I’ve replied to this one a few times already. Personaly, I can’t praise the Atlas O turntable enough. It fits all our engines (including our MTH Railking Challenger), is self-indexing, and looks great. To run it electricaly, you will need a low voltage source (10 V is too much, and most AC transformers start at 7 V). Or if it’s close to the edge of your layout, just set it up for manual ops. and give any kids you might have handy a chance to do more than just watch. My only complaint is that the Atlas roundhouse is too big for our layout. Hope this helps.

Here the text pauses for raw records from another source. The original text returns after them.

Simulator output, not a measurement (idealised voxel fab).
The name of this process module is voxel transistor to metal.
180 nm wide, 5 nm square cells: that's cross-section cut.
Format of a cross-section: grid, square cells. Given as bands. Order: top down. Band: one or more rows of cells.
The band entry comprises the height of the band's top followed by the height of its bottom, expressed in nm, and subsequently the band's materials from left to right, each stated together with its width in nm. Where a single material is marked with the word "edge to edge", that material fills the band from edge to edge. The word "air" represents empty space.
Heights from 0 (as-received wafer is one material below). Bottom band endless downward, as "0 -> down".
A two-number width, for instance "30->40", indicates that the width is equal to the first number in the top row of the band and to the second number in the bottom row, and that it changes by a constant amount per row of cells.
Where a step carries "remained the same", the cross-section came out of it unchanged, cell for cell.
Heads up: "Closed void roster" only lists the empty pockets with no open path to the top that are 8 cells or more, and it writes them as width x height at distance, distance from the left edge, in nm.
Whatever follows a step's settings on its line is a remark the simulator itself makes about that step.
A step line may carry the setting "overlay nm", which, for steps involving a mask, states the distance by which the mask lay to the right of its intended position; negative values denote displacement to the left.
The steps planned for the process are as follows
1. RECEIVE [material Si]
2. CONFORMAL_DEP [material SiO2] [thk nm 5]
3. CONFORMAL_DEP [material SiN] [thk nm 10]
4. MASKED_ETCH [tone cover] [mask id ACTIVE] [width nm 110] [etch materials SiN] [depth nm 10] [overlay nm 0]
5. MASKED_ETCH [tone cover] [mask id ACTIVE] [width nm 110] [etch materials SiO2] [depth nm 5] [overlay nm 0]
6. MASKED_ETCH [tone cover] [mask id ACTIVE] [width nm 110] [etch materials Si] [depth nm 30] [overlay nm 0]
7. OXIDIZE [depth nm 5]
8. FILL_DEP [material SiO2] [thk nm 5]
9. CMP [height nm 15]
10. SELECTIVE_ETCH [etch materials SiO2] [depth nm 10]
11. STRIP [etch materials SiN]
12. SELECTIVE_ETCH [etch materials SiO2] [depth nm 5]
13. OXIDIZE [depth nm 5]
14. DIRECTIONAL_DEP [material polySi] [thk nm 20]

Don, depends on what you mean by operating. [;)] I enjoyed building mine and it works fine - with five-fingered power. I’ve heard mixed things about the Atlas one - though if I needed something bigger, I’d buy one in an instant because it sits atop the layout, is far more affordable than the Bowser and custom-made ones out there - and could be easily placed on mine. Notice Mt. Seaman in the background - honoring csx30
Don,
I don’t want to give the room for a turntable on the layout as it takes too much realestate. I saw a transfere table that was scratch built in the “Animations” book that I am going to try to copy. Even though they did not include plans for it, they did say that he used a variable speed drill motor to operate it. They way he did it on the layout, the engine stalls were under a city scene, so you just had the footprint for the actuall transfere table and the destination track, plus a little trackage in front of the stalls. I am not sure how to work out the indexing issue, but hey, that is the fun of it.
Dennis
And she’s a real beauty of a mountain Doug !! Thanks, I like that !! [:D][:D]
You know a lot of the guys in HO used to always give their friends a car with their home RR name on it for their layout, think I might name a whistle stop or something in your honor now !!
Thanks,
Once upon a time, I was in HO and had a round house with some track, switches and a cross over that allowed locos to be stored. I did not have the funds for the turntable so I did without. After I switched to O scale, I had the idea to have a round house and turn table and even had the place on my layout identified. As I was progressing on scenic ideas, I did some calculations and measurements and the space required was too much. So I opted to do this instead. I turn locos and trains on a reversing loop on another part of my layout.
Another way to do a turntable is like on the Lionel Visitor Center Layout. A partial table that indexes to a smaller amount of tracks. This way you aren’t taking up a big footprint on your layout. I also think that manual is good. Use a handcrank, with a gear assembly or pulleys and cable. Use a wye to turn your engines around.
pigseyes/Tim: Neat layout. Lots of track there. Looks like you run more than one main track. I only run one main, and a large loop inside which might be a main or not depending on your point of view. [:)]
I have had an operating scratch $10 turntable for 28 years on my portable layout. It is only 18 inches long (two sections of 027) due to space. It was easy to build and was designed in the original layout… It is simple and powered with a hand crank and a clothes dryer belt and eyeball indexed just like the real ones.
I would never build a layout without a turntable. It adds so much operation action. A transfer table takes about as much space, can not reverse engines and can not serve as many tracks and store as many engines.